It's hard to believe that anybody could listen to these rantings for an entire
82-game season. Tonight, the players seem a little slow to respond to Pitino,
and I wonder if they've begun to just tune him out.
Eventually, even Pitino seems to give up. The game is a sloppy mess of bad
passes, missed dunks, and lazy shots, and he sits down in frustration midway
through the second quarter. His team doesn't look like a playoff contender --
it looks like a bunch of second-stringers, even against the sluggish Pistons.
Pitino's histrionics have never been a secret. But Wire Boy is a revelation to
me. Wire Boy is a beleaguered TV cameraman's assistant who takes an empty chair
next to me; his entire job consists of carrying the camera wire that trails
behind his boss. Mostly the cameraman films from just behind the sidelines, and
Wire Boy can relax and munch on snack mix. But during time-outs the cameraman
will run onto the court to shoot the crowd or a huddle, and Wire Boy, a
dough-faced collegiate guy in a baseball hat, bolts from his chair and scurries
onto the court, letting the wire play out through his hands and then quickly
whipping it off-court before play resumes.
Wire Boy lives in fear of one thing: tripping a player. After every time-out,
he returns winded and flustered. But in some touching way, he obviously
considers the job of cameraman to be the most exciting in the world.
"That guy likes to live dangerous," he declares, after just barely pulling the
wire out from under the foot of Dana Barros. "You won't believe what he
does in the second half." What this means will remain a mystery to me.
8:22 The second half opens with the Celtics holding a 38-37 lead.
Mercifully, the quality of play picks up as the Celtic shooters come alive.
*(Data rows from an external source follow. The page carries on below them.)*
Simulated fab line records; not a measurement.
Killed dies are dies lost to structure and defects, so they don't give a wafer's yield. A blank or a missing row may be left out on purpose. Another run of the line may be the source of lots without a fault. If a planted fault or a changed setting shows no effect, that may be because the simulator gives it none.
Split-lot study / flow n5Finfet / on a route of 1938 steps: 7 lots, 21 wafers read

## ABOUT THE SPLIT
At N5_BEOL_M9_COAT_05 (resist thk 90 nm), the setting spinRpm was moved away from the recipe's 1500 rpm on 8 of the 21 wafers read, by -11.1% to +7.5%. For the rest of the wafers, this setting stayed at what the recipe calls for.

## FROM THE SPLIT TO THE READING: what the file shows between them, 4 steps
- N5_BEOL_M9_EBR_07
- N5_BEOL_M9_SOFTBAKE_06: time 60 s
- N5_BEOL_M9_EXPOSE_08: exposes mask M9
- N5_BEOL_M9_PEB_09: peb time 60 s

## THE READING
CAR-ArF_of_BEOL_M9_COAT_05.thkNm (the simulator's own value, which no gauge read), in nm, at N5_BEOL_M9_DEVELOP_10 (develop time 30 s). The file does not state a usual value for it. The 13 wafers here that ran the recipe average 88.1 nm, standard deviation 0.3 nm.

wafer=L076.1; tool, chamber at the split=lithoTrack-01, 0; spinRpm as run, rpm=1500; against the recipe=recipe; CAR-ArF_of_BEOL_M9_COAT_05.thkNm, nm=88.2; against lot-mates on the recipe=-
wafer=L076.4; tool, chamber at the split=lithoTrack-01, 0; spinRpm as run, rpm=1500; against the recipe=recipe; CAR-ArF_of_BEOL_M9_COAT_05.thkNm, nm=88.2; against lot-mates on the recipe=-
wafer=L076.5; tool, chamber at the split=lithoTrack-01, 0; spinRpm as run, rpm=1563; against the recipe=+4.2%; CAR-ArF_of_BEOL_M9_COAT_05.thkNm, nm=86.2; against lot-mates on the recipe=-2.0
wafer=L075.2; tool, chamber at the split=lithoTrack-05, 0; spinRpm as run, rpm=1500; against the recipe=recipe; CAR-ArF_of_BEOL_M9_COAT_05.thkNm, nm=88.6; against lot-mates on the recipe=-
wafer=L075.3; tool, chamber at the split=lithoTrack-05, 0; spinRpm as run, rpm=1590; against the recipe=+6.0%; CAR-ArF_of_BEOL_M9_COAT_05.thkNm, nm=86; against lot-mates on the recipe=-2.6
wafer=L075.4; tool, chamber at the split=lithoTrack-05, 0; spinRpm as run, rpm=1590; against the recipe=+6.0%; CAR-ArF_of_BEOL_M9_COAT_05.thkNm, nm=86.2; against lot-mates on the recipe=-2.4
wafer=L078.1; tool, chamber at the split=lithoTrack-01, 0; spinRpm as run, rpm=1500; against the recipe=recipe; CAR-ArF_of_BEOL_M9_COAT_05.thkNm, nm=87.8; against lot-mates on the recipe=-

All the good stuff, though, keeps happening off the court. Tonight, the most
entertaining thing of all was something I missed entirely, at least until I
watched a tape of the Fox TV broadcast later. That's when I found out What
Happened to Heinsohn.
An irritable, gravelly-voiced former player and coach, Tom Heinsohn, the
Celtics' longtime play-by-play man, is famously partisan on the air. People
have complained about his shameless cheerleading for years -- he once got into
trouble for reacting to a foul call with an on-air shout of "Oh, that's
bullshit!" -- but tonight he enters uncharted waters.
In the mid-third quarter, Travis Knight has been called for an offensive foul,
which he clearly deserves. Heinsohn, who calls the game from a press table
alongside the court, goes off.
"I -- I gotta tell ya," says Heinsohn, "that -- that is ridiculous!
Now, he's called two offensive fouls on two of the Celtic player--"
Abruptly, Heinsohn stops talking. There is a pause. Then, "Aaah, ya--," and
something that sounds like "Bah."
Then there's a long silence.
Heinsohn's partner, the chipper color commentator Mike Gorman, finally speaks
up. "Did -- he just threaten to toss you?"
Heinsohn, seething: "He did. Brave man."
This is a fascinating moment. A referee is finally fighting back against
Heinsohn's obnoxious nonstop complaining about calls against his team. Gorman
is incredulous. "[Referee] Terry Durham just threatened to throw Tom Heinsohn
out of the game. That's a first. I've never seen that before," he says.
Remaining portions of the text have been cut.